KOLKATA: Securities and Exchange Board of India (Sebi) started their probe into Rose Valley's alleged Ponzi schemes when the then state finance secretary, Chanchal Mal Bachhawat, raised the alarm against the group in 2010.
In 2010, Rose Valley's real estate arm was raising public money through several schemes. Alarmed with the rapid spread of the schemes, Bachhawat lodged a complaint with the registrar of companies. Rose Valley had been issuing debentures in 2000-'01, 2004-'05, 2005-'06 and 2007-'08.
In the complaint, Bachhawat alleged that Rose Valley Real Estate & Construction Ltd had been issuing an unlimited number of secured debentures to the public.
Based on registrar of companies' complaint, Sebi started an inquiry into the case and found that Rose Valley had raised Rs 5 crore by issuing secured debentures. Around 791 persons had subscribed to the scheme. Rose Valley raised another Rs 4.97 crore in the same year by issuing non-convertible debentures to 383 persons. According to Enforcement Directorate (ED) officials, Rose Valley flouted Sebi norms during the process.
Sources in ED said that Rose Valley raised a total of Rs 12.82 crore by issuing secured debentures to the public without complying with the Sebi Act. The debentures were issued to a total of 2,585 persons. The case was later referred to the Securities Appellate Tribunal in Mumbai. In its reply, Rose Valley claimed that the amount mobilized by it had a reflection in the balance sheets. Rose Valley also claimed that the company had already paid Rs 3 crore to the shareholders.
Sebi, on the other hand, found the documents submitted by Rose Valley group inadequate. It also alleged that the firm did not file any document regarding the issuance of non-convertible debentures for 2001-06. It also alleged that for all the debentures, through which the company raised money from the public, documents were incomplete.
"In 2013, we had written to Sebi that all the money collected through debentures were paid back. The court also found submitted documents to be sufficient," said a Rose Valley group lawyer.
The Securities Appellate Tribunal later reduced the penalty on Rose Valley from Rs 1 crore to Rs 10 lakh.
According to ED officials, the fund collected from issuing the non-convertible debentures was primarily deposited in several bank accounts of Rose Valley. It was then diversified and utilized in other businesses.
ED has also alleged that funds accumulated through schemes like 'Ashirbad' were later invested in the project at Mandarmani.
ED officials, who are interrogating Gautam Kundu at present, are looking into transactions through an account with a nationalized bank. According to them, the money trail will eventually lead them to discover how the amount was utilized.

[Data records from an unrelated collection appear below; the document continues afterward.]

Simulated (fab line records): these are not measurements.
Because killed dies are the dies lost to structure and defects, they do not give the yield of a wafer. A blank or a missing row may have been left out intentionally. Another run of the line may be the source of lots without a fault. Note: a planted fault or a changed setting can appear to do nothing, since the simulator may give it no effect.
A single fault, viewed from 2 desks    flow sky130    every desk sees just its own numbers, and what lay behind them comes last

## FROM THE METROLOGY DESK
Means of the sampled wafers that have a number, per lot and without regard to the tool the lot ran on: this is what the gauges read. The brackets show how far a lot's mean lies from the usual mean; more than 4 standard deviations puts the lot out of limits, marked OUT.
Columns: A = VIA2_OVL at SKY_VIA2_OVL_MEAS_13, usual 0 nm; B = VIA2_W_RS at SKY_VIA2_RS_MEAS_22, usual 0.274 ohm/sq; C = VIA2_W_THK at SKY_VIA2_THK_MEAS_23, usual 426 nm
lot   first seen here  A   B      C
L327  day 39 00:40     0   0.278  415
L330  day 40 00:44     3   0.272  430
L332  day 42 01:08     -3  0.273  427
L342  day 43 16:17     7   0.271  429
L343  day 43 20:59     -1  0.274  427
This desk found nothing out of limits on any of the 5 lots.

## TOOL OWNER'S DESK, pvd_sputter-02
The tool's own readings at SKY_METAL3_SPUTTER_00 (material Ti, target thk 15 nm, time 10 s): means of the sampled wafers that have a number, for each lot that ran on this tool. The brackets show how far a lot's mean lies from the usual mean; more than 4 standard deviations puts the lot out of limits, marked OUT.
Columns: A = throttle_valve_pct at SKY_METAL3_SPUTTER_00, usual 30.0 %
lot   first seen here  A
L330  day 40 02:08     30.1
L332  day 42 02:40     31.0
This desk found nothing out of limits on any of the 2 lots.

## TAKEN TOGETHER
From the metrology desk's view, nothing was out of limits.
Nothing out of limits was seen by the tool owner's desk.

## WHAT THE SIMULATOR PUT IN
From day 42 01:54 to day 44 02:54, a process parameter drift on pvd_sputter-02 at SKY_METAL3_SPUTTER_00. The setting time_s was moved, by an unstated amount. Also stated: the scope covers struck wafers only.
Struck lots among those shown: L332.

According to ED officials, Rose Valley chairman Kundu used the word secure debentures to lure investors and give them a feeling of false safety.
During investigation, ED officials found that one of the debenture holders had neither received any debenture nor was the money refunded to him. ED sources said that the debenture holder was threatened by the Rose Valley group employees and was told not to disturb them about the issue further.